New take on a classic

You've taken some classic dishes and put your own twist on it. What was your inspiration for the combination of maple fried mushrooms and peanut butter waffle?

We take pride in making sure that vegetarian food doesn't feel secondary, that it makes a lot of sense and it's really delicious. Making vegan waffles and then treating the mushrooms almost like a chicken, so it's a play on chicken and waffles. It works well together. Putting peanut into the waffle gives you a whole other texture too, that makes the waffle both crispier but also creamier in a way.

How do you prepare the peanut butter waffle?

We use peanut butter as the base and the foundation, and mixing that with plant-based dairy, we create a vegan waffle. We're mixing that up with a flour and then adding in peanut butter into that so it gets that creamy texture ... and it gets really crispy.

For your fried chicken and waffles, do you have a secret to preparing the perfect fried chicken?

I like to use thigh or leg meat so you get a tastier chicken. The way we used it here — adding in the peanut butter into the waffle mixture — we tried that several times. That's something that, for example, we wouldn't have come to that without having this pop-up at the [Marcus Bar and Grille]. We started to think about how we can infuse the peanuts not just on top as a garnish, but into the batter. That makes the waffle crispier and creamier. 

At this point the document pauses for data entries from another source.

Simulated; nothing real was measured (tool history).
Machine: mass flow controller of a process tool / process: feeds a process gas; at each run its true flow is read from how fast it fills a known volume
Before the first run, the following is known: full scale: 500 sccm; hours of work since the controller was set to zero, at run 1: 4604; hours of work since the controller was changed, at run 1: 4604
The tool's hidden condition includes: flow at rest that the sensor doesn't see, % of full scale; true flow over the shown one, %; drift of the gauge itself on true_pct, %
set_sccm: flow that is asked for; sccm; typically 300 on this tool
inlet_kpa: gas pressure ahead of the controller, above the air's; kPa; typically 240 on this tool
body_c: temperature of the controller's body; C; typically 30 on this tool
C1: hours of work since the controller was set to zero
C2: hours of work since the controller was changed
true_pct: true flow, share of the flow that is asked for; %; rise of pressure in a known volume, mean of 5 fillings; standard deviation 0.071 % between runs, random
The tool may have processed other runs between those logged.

Post-pop-up, we're going to stay with that, because that's something that we learned about:  the versatility of peanuts and how crunchy they get, but also how creamy they can make a butter. That's what we learned from that. We fry our chicken and then we make a honey butter with peanuts as well, so you get that heat and then you get that beautiful boiled peanut effect into the sauce, and that gives you that crunchiness and delicious flavor.

Drinking the favorites

You've posted the recipe for a peanut butter and jelly old-fashioned. What was the inspiration for that?

It's fun with something classic that everybody can relate to — an adult version with that rim has a lot of nice grape jelly, and then dunking the glass in a little peanut salt on top of that rim gets you that flavor of peanut and jelly. When muddling the grapes, that grape feel comes through, and we use peanut bourbon so you get that nice smokiness into the old-fashioned as well. That recipe embodies the whole pop-up: picking classics that people are familiar with, but then tweaking them, seeing how diverse and versatile peanuts can be and how delicious they can be, and staying with something that we didn't think was possible. Now, it's something that we really enjoy.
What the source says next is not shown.